News from the IES

The Indian summer Brussels experienced in September 2016 was marked by intense debate on the future of European defence efforts. Members of the IES research team were at the forefront of feeding this debate with their ideas and original insights. 

On 23 September, Professor Marie Lamensch presented the solution that she has developed together with computer engineers from Massey University (New Zealand) for collecting value added tax on imports of goods at the first meeting of the World Customs Organisation Working Group on E-Commerce. 

Professor Marie Lamensch has been appointed as member of the European Commission VAT Expert Group in her personal capacity for a period of 3 years. The task of the VAT Expert Group is 1. to advise the European Commission on the preparation of legislative acts and other policy initiatives in the field of VAT; 2. to provide insight concerning the practical implementation of legislative acts and other EU policy initiatives in the field of VAT.

Richard Higgott and Luk Van Langenhove published the first EL-CSID policy paper entitled “Towards an EU strategy for international Cultural Relations: An Initial, Critical but Constructive Analysis”. The paper offers an early assessment of the joint communication on international cultural relations presented by HR Mogherini in June. You can download the policy paper here.

Dr Claire Dupont spoke at the 5th European Environmental Evaluators Network (EEEN) forum on 16 September on ‘Evaluating policy coherence in the EU’s power sector’. The forum was hosted by the European Environment Agency in Copenhagen, Denmark, and the overarching theme for discussion was ‘Evaluation for better regulation in environment and climate policies – learning lessons from research and practice’.

The 19th Japan-EU Conference took place in Fondation Universitaire at the Egmont on Friday 23 September.  After opening sessions by Belgium’s Vice-Premier Minister Kris Peeters and Japanese Ambassador Takanori Uehara, the conference focused on the developing strategic relations between Japan and EU, where IES professors Harri Kalimo and Florian Trauner took part.

The IES will host for the next three years a new Jean Monnet Chair, as IES professor Harri Kalimo was nominated for the post on the theme of “rECOnciliation”.  rECOncile contributes to EU Studies in two intertwined policy areas that remain fundamental to the success of the Union: the internal market and the environment. Strategic initiatives in both fields have been re-launched by the Juncker Commission, and their futures are intriguingly intertwined, as the initiatives on e.g. a deeper and fairer Single Market, Circular Economy and renewable energy illustrate. The market activities are becoming greener, while green policies can be supported by an economic logic. The ensuing reconciliation of ECOnomic and ECOlogical values is therefore of vital importance.

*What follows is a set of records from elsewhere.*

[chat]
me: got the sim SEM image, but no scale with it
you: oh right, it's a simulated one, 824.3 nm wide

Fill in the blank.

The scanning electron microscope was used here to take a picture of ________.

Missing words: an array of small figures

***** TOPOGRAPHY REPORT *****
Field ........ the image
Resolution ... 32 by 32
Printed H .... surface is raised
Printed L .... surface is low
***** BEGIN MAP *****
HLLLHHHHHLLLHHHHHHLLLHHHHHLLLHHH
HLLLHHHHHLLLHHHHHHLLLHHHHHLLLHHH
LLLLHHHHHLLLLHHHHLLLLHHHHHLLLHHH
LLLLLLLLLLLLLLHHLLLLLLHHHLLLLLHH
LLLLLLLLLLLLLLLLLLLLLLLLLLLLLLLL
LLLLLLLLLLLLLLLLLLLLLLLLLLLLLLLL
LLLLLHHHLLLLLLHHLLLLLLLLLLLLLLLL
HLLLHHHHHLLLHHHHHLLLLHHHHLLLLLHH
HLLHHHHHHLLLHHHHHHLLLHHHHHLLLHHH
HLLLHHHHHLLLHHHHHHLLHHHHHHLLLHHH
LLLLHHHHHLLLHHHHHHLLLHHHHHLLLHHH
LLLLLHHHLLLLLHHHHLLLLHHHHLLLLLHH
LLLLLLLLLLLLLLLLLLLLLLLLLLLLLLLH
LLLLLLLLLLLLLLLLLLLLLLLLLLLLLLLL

A consensus is emerging in the transatlantic community that the Kremlin’s manipulation of information constitutes a real threat to EU security. Across Europe, far-right, populist and Euro-skeptic political parties are embracing Russia’s information campaigns. In the European Parliament, Marine Le Pen’s Europe of Nations and Freedom (ENF) is the main proponent of pro-Kremlin narratives. The foreign policy platform of the Front National in France contains explicit references to a strategic alliance with the Kremlin and a pan-European Union that includes Russia. Following Brexit, Marine Le Pen is describing the UK vote as a peoples’ rebellion that has signaled the beginning of the end for the EU, much like the fall of the Berlin Wall signaled the collapse of the Soviet Union. Conceivably, in the aftermath of Brexit the absence of British Eurosceptic MEPs from the European Parliament may lead to the consolidation of the radical far-right under the banner of the Front National. In turn, this means that the EU may have a rather difficult time gathering the necessary support to confront Russian assertiveness in the Eastern Neighbourhood.

From 25 to 30 July, Simon Fraser University hosted the Global Model NATO Summit, a global engagement initiative allowing student participants to simulate NATO's practice of consensus decision-making. Students from across the world took part in daily educational seminars and used their newfound knowledge to debate and learn in NATO simulations. IES research professors Luis Simon and Alexander Mattelaer were invited as guest speakers in two of these seminars.

During the spring semester of 2016 Assistant Director Alexander Mattelaer went on academic leave from the IES to join Harvard University and the National Defense University as a visiting fellow. Having been selected for a prestigious Fulbright Schuman scholarship, Alexander put this short sabbatical to good use to complete a research project on transatlantic relations and defence planning. At Harvard University, he joined the program on transatlantic relations at the Weatherhead Center for International Affairs, whereas in Washington DC he was affiliated to the Institute for National Strategic Studies of the National Defense University.